Implementation:Turboderp org Exllamav2 HumanEval Benchmark
| Knowledge Sources | |
|---|---|
| Domains | Evaluation, Benchmarking |
| Last Updated | 2026-02-15 00:00 GMT |
Overview
CLI evaluation script that runs the HumanEval code-generation benchmark against an ExLlamaV2-quantized model, producing JSONL output and optionally computing pass@k via evaluate_functional_correctness.
Description
humaneval.py is a self-contained command-line tool that loads an EXL2 model through model_init, creates an ExLlamaV2DynamicGenerator with max_batch_size=256, and generates code completions for every HumanEval problem.
Key components:
- Argument parser -- Accepts -o/--output (required JSONL path), -cs/--cache_size, -spt/--samples_per_task (default 200), cache quantisation flags (-cq4, -cq6, -cq8), --max_tokens (default 768), -pf/--prompt_format, -temp/--temperature (default 0.6), -topk/--top_k (default 50), -topp/--top_p (default 0.6), -repp/--repetition_penalty (default 1.0), -v/--verbose, and -e/--eval.

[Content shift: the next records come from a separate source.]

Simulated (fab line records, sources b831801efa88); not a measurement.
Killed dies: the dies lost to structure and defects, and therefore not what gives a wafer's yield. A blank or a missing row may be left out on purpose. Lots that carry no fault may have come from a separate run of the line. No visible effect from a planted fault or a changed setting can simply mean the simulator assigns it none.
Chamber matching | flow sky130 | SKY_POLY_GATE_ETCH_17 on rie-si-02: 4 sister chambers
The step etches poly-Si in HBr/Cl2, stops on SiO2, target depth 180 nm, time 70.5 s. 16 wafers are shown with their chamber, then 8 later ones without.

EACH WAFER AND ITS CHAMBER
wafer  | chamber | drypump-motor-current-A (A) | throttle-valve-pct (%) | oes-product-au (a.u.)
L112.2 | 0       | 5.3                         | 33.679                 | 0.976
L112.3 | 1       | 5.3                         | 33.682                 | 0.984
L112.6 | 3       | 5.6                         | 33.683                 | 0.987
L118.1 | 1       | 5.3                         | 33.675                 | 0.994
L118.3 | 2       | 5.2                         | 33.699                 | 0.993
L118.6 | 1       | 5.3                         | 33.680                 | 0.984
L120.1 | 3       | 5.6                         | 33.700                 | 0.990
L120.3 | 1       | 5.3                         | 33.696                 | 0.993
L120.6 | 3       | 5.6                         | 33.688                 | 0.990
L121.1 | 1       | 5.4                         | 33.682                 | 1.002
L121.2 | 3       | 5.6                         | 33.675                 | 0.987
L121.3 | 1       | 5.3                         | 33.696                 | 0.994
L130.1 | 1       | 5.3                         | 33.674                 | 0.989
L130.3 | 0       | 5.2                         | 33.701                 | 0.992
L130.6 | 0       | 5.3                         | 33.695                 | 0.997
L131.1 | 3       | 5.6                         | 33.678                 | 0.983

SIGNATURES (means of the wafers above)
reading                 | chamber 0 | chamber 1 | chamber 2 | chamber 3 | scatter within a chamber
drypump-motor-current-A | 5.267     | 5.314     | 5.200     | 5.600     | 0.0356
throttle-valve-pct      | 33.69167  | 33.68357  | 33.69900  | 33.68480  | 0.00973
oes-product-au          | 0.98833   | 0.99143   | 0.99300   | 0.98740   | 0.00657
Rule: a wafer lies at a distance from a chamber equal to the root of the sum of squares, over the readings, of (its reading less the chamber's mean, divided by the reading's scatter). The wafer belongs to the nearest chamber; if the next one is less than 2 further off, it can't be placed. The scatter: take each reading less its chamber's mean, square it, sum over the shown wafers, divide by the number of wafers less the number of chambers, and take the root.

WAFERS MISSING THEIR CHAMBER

- Prompt format templates -- A dictionary of five chat/completion templates: raw, granite, llama, llama3, and gemma. Each template inserts the problem text via a
Template:Problemplaceholder and defines a prefix string for indentation. - Job creation -- For each HumanEval problem, num_samples_per_task ExLlamaV2DynamicJob instances are enqueued with token_healing=True, min_new_tokens=6, and a (problem_id, sample_index) identifier tuple.
- Completion collection -- The generator loop checks for EOS or a non-indented trailing line to detect the end of a function body. Completed samples are stored as dictionaries with task_id and completion keys.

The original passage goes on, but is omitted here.